The debate over Social Security reform so far has centered on the concern that, as the number of retirees balloons, the program won’t be able to pay its promised benefits. That certainly is a crisis that must be addressed. But let’s say, for argument’s sake, that Social Security’s finances were in great shape. Would reform still be necessary?
Yes, because of a bigger crisis that has nothing to do with the program’s solvency. It’s a personal crisis affecting millions of American working families: The program designed for the 1930s is shortchanging them and eroding their ability to save.
The much talked-about financing crisis is coming because of the huge number of baby boomers who will start drawing benefits in a few years. There won’t be enough money coming in from payroll taxes to pay full benefits. Those with their heads in the sand say there will still be enough to pay about 80% of benefits, so why worry? But that means a 20% cut in benefits.
Cartoon by Cox and Forkum
Some say why not just raise payroll taxes, especially on those earning more than $90,000 a year, who have “maxed-out” on their Social Security payroll taxes? But although these more affluent workers typically have savings and will not depend on Social Security for retirement, many are small-business owners. Hitting them now with a new tax of more than 12% on part of their earnings means less money to invest in their businesses.
But the personal crisis in Social Security is even more worrisome — and it’s deeply unfair.
As the Social Security system itself has aged, payroll taxes have grown relentlessly and the return on those taxes has fallen dramatically. When Social Security began, the payroll tax was just 2% of income. Now it’s 12.4%. Today, the average male worker about to retire will typically get just a 1.27% return on his lifetime of taxes — less than he’d get from a savings account. That’s bad enough, but the younger you are, the worse it will get. A 25-year-old worker can expect a return of minus-0.64% — he loses money.
Some retirement “security” program. Imagine what Congress would say if a private company was taking in billions of dollars from millions of working Americans and then giving them back less money in retirement.

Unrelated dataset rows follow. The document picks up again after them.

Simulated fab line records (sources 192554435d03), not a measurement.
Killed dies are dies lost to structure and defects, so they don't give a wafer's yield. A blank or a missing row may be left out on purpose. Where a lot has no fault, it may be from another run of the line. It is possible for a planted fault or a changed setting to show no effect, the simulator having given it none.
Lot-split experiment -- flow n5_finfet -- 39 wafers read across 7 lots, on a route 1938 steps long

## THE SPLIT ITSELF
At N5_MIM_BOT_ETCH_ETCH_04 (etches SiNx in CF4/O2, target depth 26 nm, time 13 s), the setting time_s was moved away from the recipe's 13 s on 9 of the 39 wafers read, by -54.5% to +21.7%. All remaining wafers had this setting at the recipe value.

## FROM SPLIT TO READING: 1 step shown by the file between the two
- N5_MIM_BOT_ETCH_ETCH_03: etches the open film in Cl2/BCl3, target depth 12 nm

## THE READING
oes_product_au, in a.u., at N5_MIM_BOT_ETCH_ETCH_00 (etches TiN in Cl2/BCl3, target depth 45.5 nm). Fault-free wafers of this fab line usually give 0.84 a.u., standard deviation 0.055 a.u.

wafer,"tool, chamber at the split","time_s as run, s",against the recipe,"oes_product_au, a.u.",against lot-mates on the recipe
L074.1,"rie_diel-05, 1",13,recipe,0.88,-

But there’s more bad news. As payroll taxes have taken a bigger and bigger bite out of paychecks, lower-income working Americans have less and less money left to save. It’s not surprising that savings have plummeted in lower-income neighborhoods while credit card debt has soared. The Social Security system is sucking money out of every paycheck, which reduces savings, and it eventually returns too little back to the community.
That is a serious crisis holding back the economic improvement of lower-income neighborhoods. The system needs changing so that more money is saved and stays in these communities.
Worst of all, many people pay taxes all their lives and get literally nothing. Because Social Security is only an annuity system, paying monthly checks, those with the lowest life expectancy receive the least back. That’s particularly bad news for African American men, who typically die younger than whites and so get shortchanged. Indeed, many African American males now in the their 30s or younger will never recoup the money they put into Social Security. And if they die before retirement, which unfortunately is all too common among African American men, often what they’ve paid into the system is lost to their heirs.
Don’t worry, some members of the Congressional Black Caucus say. They point out that because African Americans are more likely to be poor and more likely to become disabled they tend to get a better return from Social Security. That’s because the rate of return on contributions is higher for low-income earners and because the disabled can collect once they are injured, which is often well before retirement age.
Of course, their argument is a bit like saying that because African Americans are more likely than other average Americans to be on welfare or unemployed, they shouldn’t care about taxes on the middle class. Talk about encouraging low expectations!
This personal crisis in Social Security is why we need structural reform, not just financing fixes. Raising the retirement age or increasing the payroll tax might reduce the financing gap, but those steps will make Social Security an even worse deal and compound the personal crisis.
That’s why enabling Americans to put their existing payroll taxes into a personal account is so important. It would allow workers to get a better return (they could hardly get worse) on their money, and it would put control of the money into the hands of workers.